Universal Credit - It’s happening and could affect you
What is Universal Credit?
Universal Credit is a new simpler, single monthly payment for people in or out of work, which merges together some of the benefits and tax credits which you might be getting now.
Universal Credit replaces the following six benefits:
- Income-based Jobseekers’ Allowance
- Income-related Employment and Support Allowance
- Income support
- Child Tax Credit
- Working Tax Credit
- Housing Benefit
If you are already claiming one or more of these benefits, you should carry on claiming as normal. You will be told when you need to do anything differently.
Will it affect me?
People claiming all other benefits, such as those listed below, will remain outside of Universal Credit and will not be affected by these changes:
- Attendance carers’ and disability living allowance
- Pension Credits
- Personal Independence payments
- State retirement pensions
- Contributory job seekers’ allowance or employment support allowances
- Bereavement benefits
- Maternity allowances
- Local council tax support schemes
- Statutory sick, maternity, paternity or adoption pay.

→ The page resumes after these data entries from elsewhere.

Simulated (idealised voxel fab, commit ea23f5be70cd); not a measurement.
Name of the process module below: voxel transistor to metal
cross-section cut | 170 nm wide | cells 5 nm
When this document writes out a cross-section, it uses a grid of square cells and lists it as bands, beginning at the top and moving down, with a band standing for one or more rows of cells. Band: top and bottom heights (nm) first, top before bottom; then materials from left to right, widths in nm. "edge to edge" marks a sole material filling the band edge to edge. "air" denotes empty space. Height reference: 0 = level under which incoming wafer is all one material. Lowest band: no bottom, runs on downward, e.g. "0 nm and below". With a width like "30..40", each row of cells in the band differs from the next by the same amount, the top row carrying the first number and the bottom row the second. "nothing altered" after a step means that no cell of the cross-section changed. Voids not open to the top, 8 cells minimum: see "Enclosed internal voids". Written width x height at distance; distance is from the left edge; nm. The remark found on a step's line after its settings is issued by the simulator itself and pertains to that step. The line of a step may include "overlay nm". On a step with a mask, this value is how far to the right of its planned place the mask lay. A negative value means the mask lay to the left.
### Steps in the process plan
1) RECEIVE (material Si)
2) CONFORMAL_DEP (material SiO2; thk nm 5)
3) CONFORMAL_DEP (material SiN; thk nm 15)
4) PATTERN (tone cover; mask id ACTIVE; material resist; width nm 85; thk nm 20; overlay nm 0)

If you and your partner are above pension credit age you will not be affected. People living in supported housing or sheltered housing are also not affected.
What’s different about Universal Credit?
Here are the main differences:
- You claim Online
- You update your circumstances online every month
- You receive one Universal credit payment instead of six different benefits
- If you live with your partner and you both get Universal Credit, you’ll get one monthly payment between you.
Other items to be aware and consider:
- Your first payment could take up to six weeks to be paid
- It is paid monthly and there’s just one payment per household
- Your payment is usually paid direct into your own bank account
- You pay your own rent- in most cases it won’t be paid direct to us
- If you’re making a Universal Credit claim, please let the Society know straight away
Tips to help prepare for Universal Credit
1. Open a bank account with a Direct Debit facility
You will need a bank account in order to receive Universal Credit. Direct Debit makes sure your rent is paid automatically, so you don't have to worry about remembering it.
2. Get Online
Universal Credit must be claimed online, so you'll need access to the internet. If you are unemployed you'll be expected to search for jobs online using Universal Jobs Match.
- You can access the internet at a Job Centre or at your local Online Centre. The Post Office can give you a list of your 5 nearest free centres.
- If you need to brush up on your computer skills, call UK Online on 0800 771 234 or visitwww.ukonlinecentres.com. They can help you find courses near where you live.
- Getting online also helps you find the cheapest deals, stay in touch with friends & family and check your bank account.
3. Budget your money
Setting a sensible spending budget helps ensure you won't run out of money before your next payment is due.